Tuesday, March 31, 2009

Most Important Filter?

If you had asked me a few months ago what the most important filter I own is, I would have probably said my circular polarizer.  I love the way they make skies blue and they're great for cutting down reflections.  I was so obsessed with them that I've easily spent over $1,000 on them.  It sounds extreme, but multicoated 72mm and 77mm filters from Heliopan or B+W are easily $160-200+ each.  

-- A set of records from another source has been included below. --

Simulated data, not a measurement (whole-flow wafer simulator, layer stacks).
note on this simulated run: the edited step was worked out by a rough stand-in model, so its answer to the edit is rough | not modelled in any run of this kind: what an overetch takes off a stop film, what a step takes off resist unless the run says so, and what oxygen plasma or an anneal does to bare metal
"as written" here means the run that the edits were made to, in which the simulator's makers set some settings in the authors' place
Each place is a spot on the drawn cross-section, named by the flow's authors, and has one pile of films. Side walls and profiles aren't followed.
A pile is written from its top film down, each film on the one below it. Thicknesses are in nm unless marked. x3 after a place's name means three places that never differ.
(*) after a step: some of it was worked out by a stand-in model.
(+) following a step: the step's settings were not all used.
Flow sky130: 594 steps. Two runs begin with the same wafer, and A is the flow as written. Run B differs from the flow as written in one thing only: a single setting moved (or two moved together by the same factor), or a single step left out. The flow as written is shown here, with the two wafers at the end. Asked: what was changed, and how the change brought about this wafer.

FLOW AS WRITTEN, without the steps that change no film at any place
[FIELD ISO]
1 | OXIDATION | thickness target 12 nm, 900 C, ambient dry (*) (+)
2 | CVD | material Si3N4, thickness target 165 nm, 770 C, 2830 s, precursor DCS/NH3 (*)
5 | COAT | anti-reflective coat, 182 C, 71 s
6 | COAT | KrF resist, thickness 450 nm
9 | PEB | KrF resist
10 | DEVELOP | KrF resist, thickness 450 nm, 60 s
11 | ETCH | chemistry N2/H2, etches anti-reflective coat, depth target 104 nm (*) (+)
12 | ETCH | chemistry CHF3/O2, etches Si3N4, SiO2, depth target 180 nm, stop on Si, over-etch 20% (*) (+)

More recently however, I've discovered the genius of the graduated neutral density (Grad ND).  The advantage of the grad ND is the ability to get more dynamic range out of your photos.  For someone who hates processing photos digitally like I do, they save an incredible amount of time.  There's no need to try to recover highlights in RAW, use artificial "fill light" to recover shadow data, or worst of all, use some gimmicky HDR software.  I'd rather take one good shot than bracket 5 different exposures so I can sit in front of my computer and construct an unnatural scene.  

Grad NDs come in a variety of shapes and sizes and also differ by how much light the dark part of the filter allows to pass through.  Generally, you will see them marked 0.3 through 1.2.  A 0.3 grad ND reduces the amount of light by 1-stop, a 0.6 by 2-stops, a 0.9 by 3-stops, and a 1.2 by 4-stops.  A lot of companies make 0.3 and 0.6 grad NDs but the only one I've found with 0.9s and 1.2s is a British company called Formatt (available at B&H).  I own one of their 1.2 grad NDs and it is excellent.  However, it will vignette at the widest focal lengths on something like a 17-35 or a 24-70.  Grad NDs also come with soft and hard edges, referring to how gradual the transition is between the tinted and clear parts of the filter.  A hard edge is simply that; it appears to have a sharp cutoff.  Generally, I prefer soft-edges as the change is less noticeable in the final photo.  

Using a grad ND is fairly simple.  Ideally, you'd have one 0.3, one 0.6, one 0.9, and one 1.2, but the 0.9 and the 1.2 are really only for extreme cases.  To properly meter, fill the frame with the darkest part of the photo and meter, then fill the frame with the brightest spot and meter.  The difference between the two will allow you to determine what strength of grad ND you need.  Then, just put the camera in manual, put the filter on (I like the screw on ones for their ease of use), and set the exposure to the value you obtained for the dark part of the photo.  If you're shooting in rapidly changing light conditions, it is possible to meter with the filter on and it will give you more dynamic range, just not as much as it would if you have more time to compose.            

In the end, you'll have photos that appear the way you saw them with your eye, properly exposed everywhere.  And when everyone wonders how many hours it took you to manually blend the shot in Photoshop or use some cheap HDR program, you can think back to the extra 20 seconds you spent screwing on a piece of glass.